Additionally, EPA requires the establishment of maximum residue limits, which EPA calls tolerances, or exemptions from the requirement of a tolerance for all pesticides intended for use in a manner that may result in residues in food or feed.
* indicates exempt active ingredients that are also exempt from pesticide residue tolerance requirements
|Castor oil (U.S.P. or equivalent)*||Linseed oil|
|Cedar oil||Malic acid|
|Cinnamon and cinnamon oil*||Mint and mint oil|
|Citric acid*||Peppermint and peppermint oil*|
|Citronella and Citronella oil||2-Phenethyl propionate (2-phenylethyl propionate)|
|Cloves and clove oil*||Potassium sorbate*|
|Corn gluten meal*||Putrescent whole egg solids|
|Corn oil*||Rosemary and rosemary oil*|
|Cottonseed oil*||Sesame (includes ground sesame plant) and sesame oil*|
|Dried Blood||Sodium chloride (common salt) *|
|Eugenol||Sodium lauryl sulfate|
|Garlic and garlic oil*||Soybean oil|
|Geraniol*||Thyme and thyme oil*|
|Geranium oil||White pepper|
|Lauryl sulfate||Zinc metal strips (consisting solely of zinc metal and impurities)|
Products Intended for the Control of Public Health Pests Must Be Effective
EPA received a petition from the Consumer Specialty Products Association (CSPA) dated March 15, 2006, requesting that the Agency exclude from the minimum risk pesticide exemption those pesticides that claim to control “pests of significant public health importance” and require an abbreviated registration for minimum risk products that are to be used for the control of public health pests. On September 13, 2006, EPA published in the Federal Register a Notice of Availability and Request for Comments on the petition allowing a 60-day comment period. On December 6, 2006, EPA reopened the comment period for an additional 30 days at the request of CropLife America. During the public comment period, the Agency received approximately 60 comments, both in support of and in opposition to the petition.
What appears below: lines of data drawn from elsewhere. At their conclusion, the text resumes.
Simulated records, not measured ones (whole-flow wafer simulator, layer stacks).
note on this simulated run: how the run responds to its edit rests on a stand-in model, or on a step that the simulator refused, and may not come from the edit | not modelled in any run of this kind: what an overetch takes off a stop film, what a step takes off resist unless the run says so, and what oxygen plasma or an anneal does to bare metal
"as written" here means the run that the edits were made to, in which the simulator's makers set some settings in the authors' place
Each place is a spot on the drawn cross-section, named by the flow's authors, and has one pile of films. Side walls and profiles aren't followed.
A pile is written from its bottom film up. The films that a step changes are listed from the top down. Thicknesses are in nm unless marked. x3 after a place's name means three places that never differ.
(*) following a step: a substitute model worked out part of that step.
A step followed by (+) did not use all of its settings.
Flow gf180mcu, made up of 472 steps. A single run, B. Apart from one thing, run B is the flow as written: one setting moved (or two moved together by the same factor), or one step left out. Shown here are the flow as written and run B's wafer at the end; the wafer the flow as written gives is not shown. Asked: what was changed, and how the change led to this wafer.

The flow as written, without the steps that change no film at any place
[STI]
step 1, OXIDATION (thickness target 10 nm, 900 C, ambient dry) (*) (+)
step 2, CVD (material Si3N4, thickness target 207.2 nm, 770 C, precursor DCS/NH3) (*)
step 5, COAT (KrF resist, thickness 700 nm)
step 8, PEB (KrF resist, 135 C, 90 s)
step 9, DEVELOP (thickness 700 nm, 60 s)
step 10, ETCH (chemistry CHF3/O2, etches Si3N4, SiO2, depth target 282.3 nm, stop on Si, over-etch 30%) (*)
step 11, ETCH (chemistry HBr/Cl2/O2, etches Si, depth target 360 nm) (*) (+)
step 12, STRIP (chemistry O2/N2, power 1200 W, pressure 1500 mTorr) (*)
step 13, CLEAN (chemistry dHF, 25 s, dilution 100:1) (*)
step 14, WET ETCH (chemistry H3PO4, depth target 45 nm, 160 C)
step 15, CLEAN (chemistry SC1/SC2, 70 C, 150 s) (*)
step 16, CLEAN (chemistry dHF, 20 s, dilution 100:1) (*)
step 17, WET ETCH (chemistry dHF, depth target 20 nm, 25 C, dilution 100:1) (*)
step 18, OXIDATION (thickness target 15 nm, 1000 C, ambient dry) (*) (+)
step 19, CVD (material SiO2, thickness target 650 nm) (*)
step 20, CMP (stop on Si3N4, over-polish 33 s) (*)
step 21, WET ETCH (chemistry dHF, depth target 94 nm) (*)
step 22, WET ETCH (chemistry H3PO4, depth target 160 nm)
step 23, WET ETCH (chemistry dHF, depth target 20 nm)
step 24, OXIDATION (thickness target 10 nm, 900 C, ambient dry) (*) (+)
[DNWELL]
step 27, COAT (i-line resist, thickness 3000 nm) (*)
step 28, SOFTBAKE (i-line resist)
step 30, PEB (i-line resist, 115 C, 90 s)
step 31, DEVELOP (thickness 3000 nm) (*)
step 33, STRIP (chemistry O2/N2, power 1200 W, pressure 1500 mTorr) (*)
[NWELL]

EPA has analyzed the comments on the petition and concluded that public health products must be supported by evidence that they are effective against the target pest. EPA is now looking at options to ensure that minimum risk public health pesticides that are otherwise exempted from regulation are effective. CSPA’s letter of June 11, 2007, (6 pp, 3.45 MB, about PDF) suggested that EPA engage in expedited rulemaking, including promulgating an interim final rule without notice and comment. EPA’s response letter (2 pp, 25 K, about PDF) responds to that letter as well as the March 15 petition.